Status in glibc package in Ubuntu:
  New
Status in glibc source package in Xenial:
  Fix Committed
Status in glibc source package in Yakkety:
  Fix Committed

Bug description:
  [ SRU Justification ]
  A long thread on debian-devel[1] has pointed out that hardware lock elision behaves differently (arguably, more correctly) in the face of incorrect pthread usage, especially where double-unlocks are concerned.  While this isn't itself a bug, it's quite true that we have no way of knowing right now just how many third party sources are buggy, and as people are upgrading to hardware that supports this feature, more software may crash in the future.

  The long-term goal should be to try to ferret out all the bad actors
  here, fix them, and re-enable hardware lock elision as the default,
  but the sane conservative choice seems to be to just disable the
  feature entirely for now, while we (the glibc upstream community) work
  on making lock elision a per-process opt-in.

  [1] https://lists.debian.org/debian-devel/2016/11/msg00210.html

  [ Proposed Fix ]
  This SRU will disable lock elision entirely, thus avoiding the problematic codepaths.  A future SRU will re-enable building those codepaths, but in such a way that they're disabled by default with a per-process environment twiddle to enable it on demand.

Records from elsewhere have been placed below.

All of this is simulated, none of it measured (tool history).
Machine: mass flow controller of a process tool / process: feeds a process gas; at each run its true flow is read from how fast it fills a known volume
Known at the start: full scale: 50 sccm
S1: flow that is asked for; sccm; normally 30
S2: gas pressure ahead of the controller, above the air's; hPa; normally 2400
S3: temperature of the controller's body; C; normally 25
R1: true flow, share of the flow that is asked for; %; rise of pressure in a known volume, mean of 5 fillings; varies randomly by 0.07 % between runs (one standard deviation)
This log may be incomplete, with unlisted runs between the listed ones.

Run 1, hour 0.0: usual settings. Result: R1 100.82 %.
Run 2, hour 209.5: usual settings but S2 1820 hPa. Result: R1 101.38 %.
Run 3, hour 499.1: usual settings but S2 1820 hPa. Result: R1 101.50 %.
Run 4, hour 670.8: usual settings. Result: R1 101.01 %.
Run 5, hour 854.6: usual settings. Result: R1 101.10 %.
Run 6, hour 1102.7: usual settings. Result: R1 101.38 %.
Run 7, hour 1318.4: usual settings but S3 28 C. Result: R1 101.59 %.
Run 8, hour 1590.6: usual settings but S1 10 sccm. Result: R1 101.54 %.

  [ Regression Potential ]
  There's a potential for performance regressions, however given that most x86 users are only just now upgrading to hardware that supports this feature, the status quo is that this codepath is dead to most users.  As for s390x and PPC, we've had requests to disable lock elision by default on both arches (entirely on s390x, conditionally on PPC), and those requests will be somewhat satisfied by this SRU, and cleaned up in the future SRU where we integrate the upstream-concensus patch to allow it to be conditionally re-enabled.

  [ Testing ]
  autopkgtest regressions will be our guide here on if this SRU is causing any issues.